1) I don't miss my car like I thought I would.
I'd had Lil Red since I was 25. She made the journey from Oklahoma to Canada and somehow, with rear wheel drive and no snow tires, survived 7 winters. Even when I moved to the semi-pedestrian city of Toronto, I couldn't let her go. She was fast. She was hot. She was small. She was filled with memories. Most of all, she was a gift from my father.
From 2002-2005, I was working 30 hours a week and going to college 6-12 hours a semester. I didn't want to go into deep student loan debt, so I paid my tuition along the way. Dad promised that if I graduated college with a 3.5 GPA, he would buy me a car. I really didn't need the extra incentive to excel in courses; my own self-satisfaction and basking in the pride of my parents would've been enough. But come on...it was a red convertible.
I never felt spoiled driving Lil Red. I felt grateful. It was only a decade prior we were on food stamps and I was borrowing my track coach's lawn-mowing shoes because we couldn't even afford Wal-mart tennis shoes. My dad was finally in a position to show me the kind of generosity many fathers wished they could for their children.
Despite my nostalgia, the car was a material possession I could not afford to keep in Manhattan. I needed the money from the sale to help pay for my expensive move.
Saying 'good-bye' to Lil Red
It was a wistful goodbye to that chapter of my life behind the wheel, but I still get tune-ups. It just that these days, they're for my feet. Pedicures are not a luxury anymore. It's just mandatory upkeep for my new wheels.
A little over a year later, I'm fully pedestrian and loving every step of it. I can hail taxis with the best of them, and navigate the subway tunnels with near ease. I walk to work every day and never grow bored of it. There's characters at every intersection and I'm constantly entertained by the stuff New Yorkers say. You can also feel the city at your feet in a way that you can't from the seat of a car. It's pulsing with life. Sometimes I wonder where the conductor is when one person briskly walking north, and another hurriedly walking east, just barely escape a collision with each other. It's a walking symphony and I have a front row seat.
2) It's not always Sex-y in the City.
I walk to work with headphones on most of the time. Many of us pedestrians do. With the right song, you can really hit a good stride and feel like the star of your own music video with the sun kissing your face and the wind whipping your skirt at just the right flirty height. That music video in your head comes screeching to a halt, however, when your nose gets a whiff of the real Manhattan.

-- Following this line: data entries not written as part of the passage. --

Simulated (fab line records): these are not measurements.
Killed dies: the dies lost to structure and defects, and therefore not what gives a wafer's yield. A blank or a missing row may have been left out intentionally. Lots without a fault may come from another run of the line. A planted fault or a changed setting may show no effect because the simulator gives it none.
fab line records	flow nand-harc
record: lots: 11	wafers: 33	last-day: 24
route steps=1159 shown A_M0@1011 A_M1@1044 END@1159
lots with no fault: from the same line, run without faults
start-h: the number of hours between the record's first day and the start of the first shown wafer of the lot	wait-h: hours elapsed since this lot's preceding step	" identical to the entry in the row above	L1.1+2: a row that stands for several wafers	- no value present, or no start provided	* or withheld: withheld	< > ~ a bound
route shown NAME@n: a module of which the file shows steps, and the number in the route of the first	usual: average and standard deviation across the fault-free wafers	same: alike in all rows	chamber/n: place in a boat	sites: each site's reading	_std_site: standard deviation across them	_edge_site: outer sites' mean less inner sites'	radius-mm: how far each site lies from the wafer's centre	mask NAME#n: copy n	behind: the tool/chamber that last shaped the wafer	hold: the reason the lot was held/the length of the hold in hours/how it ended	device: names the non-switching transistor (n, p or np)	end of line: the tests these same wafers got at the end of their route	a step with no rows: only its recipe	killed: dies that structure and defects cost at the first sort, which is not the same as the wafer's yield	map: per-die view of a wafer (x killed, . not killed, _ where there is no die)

There's nothing like a wave of piss and gunk, just simmering on the street, to turn your healthy sidewalk stride into a stumbling dry-heave.
There was a moment last fall when a couple of tourists walking next to me in Hells Kitchen asked aloud, "what's that smell?" Without skipping a beat I answered, "That's NYC."
It's not just the smell. There's real, live rats. Some of them even terrorize us on the subways. There's cockroaches. Cockroaches so big they could qualify as a roommate on your apartment lease. And then there's the reality of almost zero green space for everyone's precious puppies to poo and pee. It's an obstacle course dodging the doo on the sidewalk.
My front yard that needs no mowing
Like I said, I love my pedestrian life, but it isn't always Carrie Bradshaw glamorous. My life is more like Smells in the City than Sex in the City, and the public dry-heaving keeps me humble.
3) I'm stronger than I thought I was.
I love an adventure but I don't really relish change. Moving countries is uncomfortable, and sometimes, for an uncomfortably long time. It took me several years to settle into Canada and its culture, but once I did, I flourished. I'm proud of the career achievements I made there, and I'm even more proud of the friendships I cultivated. Those folks kept me upright during very tempestuous times, including the dissolution of my marriage. I was a professional success, but a failure in my personal life. My friend-family loved me in spite of it. When I got the opportunity to pursue my dreams in NYC, my friend-family selflessly relinquished me back to my homeland.
I literally am living the dream. I have a cute apartment in midtown Manhattan and an interesting career, but I catch myself whimpering when the 40 hour work week easily balloons into 60. I had a better work-life balance in Toronto and my best friend was just a subway stop away. Starting over from friend-scratch can be trying. Starting over from romance-scratch is even harder. The vulnerability and time it takes to turn strangers into sidekicks sometimes seems insurmountable--until I remember I've done this before. And I can do it again. And I want this. I've wanted this since I was that awkward teenager embarrassed we had to use food stamps to pay for cereal.
"I need a vacation"
In this wild city, I have permission to be my brazen self. I've been told before I'm too aggressive, but in NYC I'm allowed to have late nights, obnoxious laughs, and loud phone conversations. My aggression has come in handy when confronted by hawks and hustlers on the street. And beware the crude man who mistakes me for a naive, starry-eyed tourist.
I don't have to apologize for wanting to put my career in sixth gear, when many other women my age are slowing to first. Everyone else is here to do the same thing. To be the best in their industry. To test their limits and capacity in a city that could crush you in an instant if you're not careful.
I'm stronger because of my friendships and my family that keep me and push me. On the phone with my dad today I remarked that nearly all of my friendships are long-distance, and it's a testament to them that they've remained solid through wear and tear.
Dipping my toes into Coney Island with new friend, Kristen.
I don't have much time for written reflection these days, but I thought it was important to mark a year of Survival in the City. I spent my NYC anniversary on Coney Island with a new friend I made in NY. Turns out, you can find great sidekicks just about anywhere if you open your heart to a little change.
We stuffed our faces with Nathan's famous hotdogs and cotton candy, slurped Brooklyn lager and squealed as we rattled from tall heights in a cage on the historic Wonder Wheel. Dangling from a 95-year-old amusement park institution I thought, "what a scary, eccentric ride it's been," and "can I go again?"